This is a Centre Daily Times newspaper article and not a blog.
While I recognize that there is not much in the way of foul play evidence I DO believe these quotes by Lara Gricar are evidence that Ray DID NOT walkaway.
Gricar case going cold after third anniversary
By Pete Bosak
April 15, 2008
Three years later, the same three theories remain.
None has yet explained what happened to former Centre County District Attorney Ray Gricar, who disappeared three years ago today.
Was he killed, did he commit suicide, or did he plan his disappearance? Law enforcement is still unable to say. And his family concedes it will take a stroke of luck to find out what became of him.
It is time, they say, to begin moving on. But his 30-year-old daughter, Lara Gricar, is finding that difficult. Living in suburban Seattle,
she is getting married in the fall, and tries not to think about her father not being there to give her away.
“I think about him every day,” she said Monday. “Some are harder than others, especially this week. It’s been very, very hard to try to move on. None of us have any closure at this point. We just don’t know what happened.”
Ray Gricar, just months from retirement, took April 15, 2005, off from work. He called his girlfriend, Patty Fornicola, and told her he was taking a drive on state Route 192 and would not be home to let the dog out. She reported him missing later that night.
Fornicola declined to be interviewed for this report.
Gricar’s Mini Cooper was later found abandoned in an antiques mall parking lot in Lewisburg. Months later, his county-issued laptop computer was found in the river there, minus the hard drive that was later found along the river.
“The only way we’re going to see it solved at this point is sheer luck,” said his nephew, Tony Gricar. “It’s going to take a stroke of luck. The investigation thus far hasn’t turned up anything.”
Lara Gricar said she still holds out hope, no matter how slim, that her father is alive and had good reason to leave her and the family behind, perhaps some sort of witness protection program. With her next breath she concedes how unlikely that is, then stops herself, unable to say the word “dead.”
“Obviously, it would have to take a miracle,” she said.
“But he would never have intentionally left Patty and me. He just wouldn’t. But at the same time, with the situation we’ve been in it’s just very hard to think … It’s just hard,” she said.
Lara Gricar thought for a time she’d choose another male figure in her family to walk her down the aisle at her wedding but just couldn’t do it.

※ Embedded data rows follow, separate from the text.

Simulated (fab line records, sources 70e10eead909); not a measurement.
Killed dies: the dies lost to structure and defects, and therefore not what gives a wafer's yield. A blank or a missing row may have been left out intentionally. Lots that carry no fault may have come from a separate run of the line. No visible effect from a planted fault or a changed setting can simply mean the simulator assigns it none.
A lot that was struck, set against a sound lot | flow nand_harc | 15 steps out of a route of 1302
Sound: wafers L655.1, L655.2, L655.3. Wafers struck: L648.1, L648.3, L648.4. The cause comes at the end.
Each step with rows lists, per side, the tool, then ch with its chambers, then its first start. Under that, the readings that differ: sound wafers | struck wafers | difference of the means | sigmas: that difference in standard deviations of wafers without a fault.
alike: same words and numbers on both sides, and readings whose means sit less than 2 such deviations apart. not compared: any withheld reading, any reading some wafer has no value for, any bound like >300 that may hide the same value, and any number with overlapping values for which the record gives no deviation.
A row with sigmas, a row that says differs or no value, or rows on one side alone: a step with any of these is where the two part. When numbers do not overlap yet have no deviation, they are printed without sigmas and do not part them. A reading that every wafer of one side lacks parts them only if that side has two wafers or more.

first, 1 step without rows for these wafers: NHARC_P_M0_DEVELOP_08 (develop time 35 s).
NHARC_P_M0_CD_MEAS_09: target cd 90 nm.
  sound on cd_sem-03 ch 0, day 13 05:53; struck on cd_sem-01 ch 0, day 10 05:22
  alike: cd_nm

“I don’t think anyone could even fill his shoes,” she said. “I’m definitely struggling with that. I don’t know how I’m going to fill that void.”
Bellefonte police Detective Matt Rickard took over the Gricar case about a year ago, after the former lead investigator, Bellefonte Officer Darrel Zaccagni, retired. He’s spent considerable time poring through the case files.
“You can only look at that so many times until you come back to those same three theories,” Rickard said. “It’s an aggravating and a frustrating case. What I think it is going to take, short of a body, is for that one person out there who may know something to come forward and be that needle in the haystack we’ve been looking for.”
Tony Gricar praises Rickard for his effort, enthusiasm and apparent tenacity, but said he is still just one man. Tony Gricar again called for a larger agency, such as the state police or state Attorney General’s Office, to take over the case.
Those agencies previously have said they can do nothing more than Bellefonte police have done. Both agencies have assisted Bellefonte police.
Lara Gricar complimented investigators.
“I have to trust that they have done their best,” she said. “I think they’ve done a good job or, with this case, done the best they could do.”
Centre County District Attorney Michael Madeira agreed that even after three years, none of the three theories — murder, suicide or intentional disappearance — can be ruled out.
“I could argue the strengths of all three cases, all three scenarios, and then turn around and argue against them based on the evidence we have,” Madeira said. “Or don’t have.”
Madeira said it has been a “long, long, long” time since police received the last credible new lead.
“I think we’re at the point we’re afraid that, at the rate it’s going, it’s going to fizzle out even more than it already has,” Tony Gricar said.
Lara Gricar said she’s drawn comfort in hearing about the number of people from the Centre County community and beyond who cared about her father.
“I just thank the community for their love and support throughout this whole tragedy and everything these past few years,” Lara Gricar said. “I really do appreciate the love we’ve been given and all of the kind thoughts. My father was definitely loved by the community there, and that has given me strength.”
She said she also has found strength in her father.
“I was the luckiest kid ever in my eyes,” she said. “He gave me so much love and advice and lessons. He truly was amazing. Everything he taught me over the course of my life is helping me get through this.”